Borucki joined NASA’s Ames Research Center in 1962, straight out of the University of Wisconsin with a master’s degree in physics. He couldn’t imagine a better job. As a boy growing up in rural Wisconsin, he had launched homemade rockets. His first assignment at NASA—researching heat shields for the Apollo moon missions—suited him perfectly. Like everyone else who worked at the space agency in those heady days, Borucki dreamed of exploring other worlds. NASA Ames was also the headquarters for SETI, the Search for Extraterrestrial Intelligence, and Borucki became friendly with one of SETI’s founders, the visionary astronomer Carl Sagan.

After the Apollo program ended, Borucki grew fascinated with the idea that Earth-like planets might be orbiting other stars, unseen. He was particularly intrigued by a presentation on transit photometry, a theoretical technique that would make it possible to bring those planets into view. The concept was to equip telescopes with extremely sensitive electronic light detectors that could record the slight dip in brightness that occurs when a planet passes in front of a star. It was a brilliant idea, but it was a case of theory outpacing technology; existing detectors were not precise enough to measure such small variations in starlight consistently.

Borucki began studying the problem in his spare time. In 1984 he published a paper sketching a plan to launch a telescope into space to hunt for planets outside our solar system. In the clear vacuum of space, it could avoid the distorting effects of our own planet’s atmosphere.

That same year Borucki even managed to get a bit of funding from NASA to host a conference dedicated to transit photometry. During the conference, some scientists from the National Bureau of Standards suggested that silicon diode detectors might provide the kind of precision that Borucki needed for transit photometry. When struck by a particle of light, the detectors emit a single electron. And converting starlight efficiently into a detectable electronic signal was crucial for transit photometry.

The problem was that each detector could track just one star, and Borucki knew that stringing thousands of detectors together to track enough stars to make the statistics meaningful was wildly impractical. “Every year I’d go to my branch chief for a performance evaluation. Every year he would tell me, ‘Bill, this is never going to work.’ And I never got promoted. There wasn’t much support. On the other hand, no one ever tried to stop me. NASA Ames has a director’s discretionary fund, and anyone who has a new idea can apply for it. That supported me for quite a while.”

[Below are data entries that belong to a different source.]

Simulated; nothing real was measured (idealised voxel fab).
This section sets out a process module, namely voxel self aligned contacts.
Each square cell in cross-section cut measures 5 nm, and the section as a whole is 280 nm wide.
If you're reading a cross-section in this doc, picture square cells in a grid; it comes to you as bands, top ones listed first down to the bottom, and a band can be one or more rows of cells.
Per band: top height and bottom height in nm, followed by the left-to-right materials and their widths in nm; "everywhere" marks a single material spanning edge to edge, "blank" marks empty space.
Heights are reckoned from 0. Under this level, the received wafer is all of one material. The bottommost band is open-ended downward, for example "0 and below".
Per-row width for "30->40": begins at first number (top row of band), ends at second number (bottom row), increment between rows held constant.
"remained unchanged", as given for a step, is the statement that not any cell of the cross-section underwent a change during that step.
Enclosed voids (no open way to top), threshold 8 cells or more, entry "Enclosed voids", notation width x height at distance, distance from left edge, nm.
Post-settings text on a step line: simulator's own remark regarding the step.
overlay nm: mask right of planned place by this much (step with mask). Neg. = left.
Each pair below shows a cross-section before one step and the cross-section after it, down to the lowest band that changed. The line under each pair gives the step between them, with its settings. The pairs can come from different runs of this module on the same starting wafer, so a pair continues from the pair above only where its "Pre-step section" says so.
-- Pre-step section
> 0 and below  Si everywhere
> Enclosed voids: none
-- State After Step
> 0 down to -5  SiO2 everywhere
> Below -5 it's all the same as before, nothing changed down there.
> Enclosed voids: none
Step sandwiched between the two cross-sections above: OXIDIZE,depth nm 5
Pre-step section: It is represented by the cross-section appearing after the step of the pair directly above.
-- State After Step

By 1992 Borucki’s efforts had advanced to the point where he had assembled a team that began making formal proposals for a fully funded mission. He had determined that chips called charge-coupled devices, or CCDs (the kind used in many digital cameras), could provide the precision needed to accurately measure extremely small changes in starlight. Equally important, they could be packed into arrays capable of monitoring thousands of stars simultaneously. Borucki’s team submitted a plan for a mission it called FRESIP, short for Frequency of Earth-Sized Inner Planets. NASA rejected it, citing lack of proof that the CCD technology would work.